Constraints on "everything existing"

From: Eric Hawthorne <egh.domain.name.hidden>
Date: Fri, 17 Jan 2003 09:40:03 -0800

Hal Finney wrote:

>the purpose of the list, to
>discuss the implications of the various ideas that "everything exists".
>Everything we say is implicitly prefaced by the conditional clause,
>"If all <whatever>s exist, then".
>
I would propose (as I layed out in some detail in a post about
3 months ago) that their are in fact many constraints on those
states-of-affairs that can be said to "exist".

I would put it this way: Only those states and state changes
capable of supporting communities of communicating intelligent
observers "exist". Other, weirder states only "potentially exist",
but a better way of saying it is that they are "partially
qualified to exist, but not fully". They are "partially qualified"
in the sense of being configurations of information, as are the
more self-consistent "existable" states, but they are not
self-consistent enough to exist.

This amounts to a definition of "exist" more than anything else.

Factors:

1. The "consistent enough to exist (and be commonly perceived)"
states must not only be able to support a single observer, but
the whole ecosystem of observers that allows that observer to
exist, and the whole physical set-up (planet, gravity, particular
gaseous mixtures, particular energy and temperature regimes etc)
that allows communities of intelligent agents to exist and observe.

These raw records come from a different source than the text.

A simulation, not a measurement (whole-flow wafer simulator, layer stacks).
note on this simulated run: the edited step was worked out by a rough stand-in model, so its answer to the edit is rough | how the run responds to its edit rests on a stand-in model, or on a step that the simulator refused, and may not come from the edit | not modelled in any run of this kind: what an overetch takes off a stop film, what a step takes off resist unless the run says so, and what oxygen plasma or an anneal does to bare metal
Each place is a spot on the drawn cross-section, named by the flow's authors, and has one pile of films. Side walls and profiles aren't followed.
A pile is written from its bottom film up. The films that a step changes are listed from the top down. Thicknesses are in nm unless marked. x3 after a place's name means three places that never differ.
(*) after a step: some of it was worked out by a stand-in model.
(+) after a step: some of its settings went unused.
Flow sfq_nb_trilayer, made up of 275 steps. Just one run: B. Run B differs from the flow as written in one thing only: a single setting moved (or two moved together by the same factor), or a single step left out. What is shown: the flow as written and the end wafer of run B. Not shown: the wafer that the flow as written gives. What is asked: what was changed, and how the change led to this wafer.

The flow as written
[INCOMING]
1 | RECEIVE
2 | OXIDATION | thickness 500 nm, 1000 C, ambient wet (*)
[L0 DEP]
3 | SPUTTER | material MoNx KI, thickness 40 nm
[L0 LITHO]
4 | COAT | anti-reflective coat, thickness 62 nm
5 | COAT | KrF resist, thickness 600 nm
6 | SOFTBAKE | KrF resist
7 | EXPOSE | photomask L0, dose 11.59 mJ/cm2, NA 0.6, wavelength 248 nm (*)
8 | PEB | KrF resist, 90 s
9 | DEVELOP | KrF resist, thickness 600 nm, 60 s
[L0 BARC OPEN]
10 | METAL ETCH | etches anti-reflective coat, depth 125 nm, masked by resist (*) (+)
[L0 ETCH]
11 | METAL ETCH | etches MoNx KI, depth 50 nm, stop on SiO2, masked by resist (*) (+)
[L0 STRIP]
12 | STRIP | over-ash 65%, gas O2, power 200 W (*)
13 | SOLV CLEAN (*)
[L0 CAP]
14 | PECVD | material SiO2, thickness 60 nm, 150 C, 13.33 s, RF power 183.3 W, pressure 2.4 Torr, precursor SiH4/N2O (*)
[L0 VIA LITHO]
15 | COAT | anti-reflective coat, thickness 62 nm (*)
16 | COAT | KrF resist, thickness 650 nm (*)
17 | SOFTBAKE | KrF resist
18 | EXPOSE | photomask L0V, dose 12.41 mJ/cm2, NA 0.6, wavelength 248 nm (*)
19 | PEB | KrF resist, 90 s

Any state changes (at any time) that would deviate from the
maintenance of the consistent physical laws that allow for
conventional existence of stable emergent systems and
intelligent observers will be automatically disqualified
from full observable existence.

2. My contention is that this is an onerous constraint on
"fully existable states", and that the number of possible
configurations of such states is probably very limited.
It wouldn't surprise me if something very close to the known
physical constants and laws turned out to be actually
"logically necessary" for the continual self-consistency
requirement of existable states that I propose. It could be
that ALL other configurations of matter, energy, information
become inconsistent (or too disordered, or too ordered) quickly,
and disqualify themselves from "observer production" and
"full-fledged (classical) existence".

3. This is not to say that every action that every person
for example takes is "necessary" for continued full existence
of the classical, existing, "way things actually are" state.
But it means that such personal actions are heavily
constrained by the way things had to be in the historical
development of our species, and its body's capabilities and
its brain's capabilities.
And so human behaviour, on average, will be as determined
by our nature, and all of that (narrow) range of behaviour
will be within the narrow bounds of "fully existable" states.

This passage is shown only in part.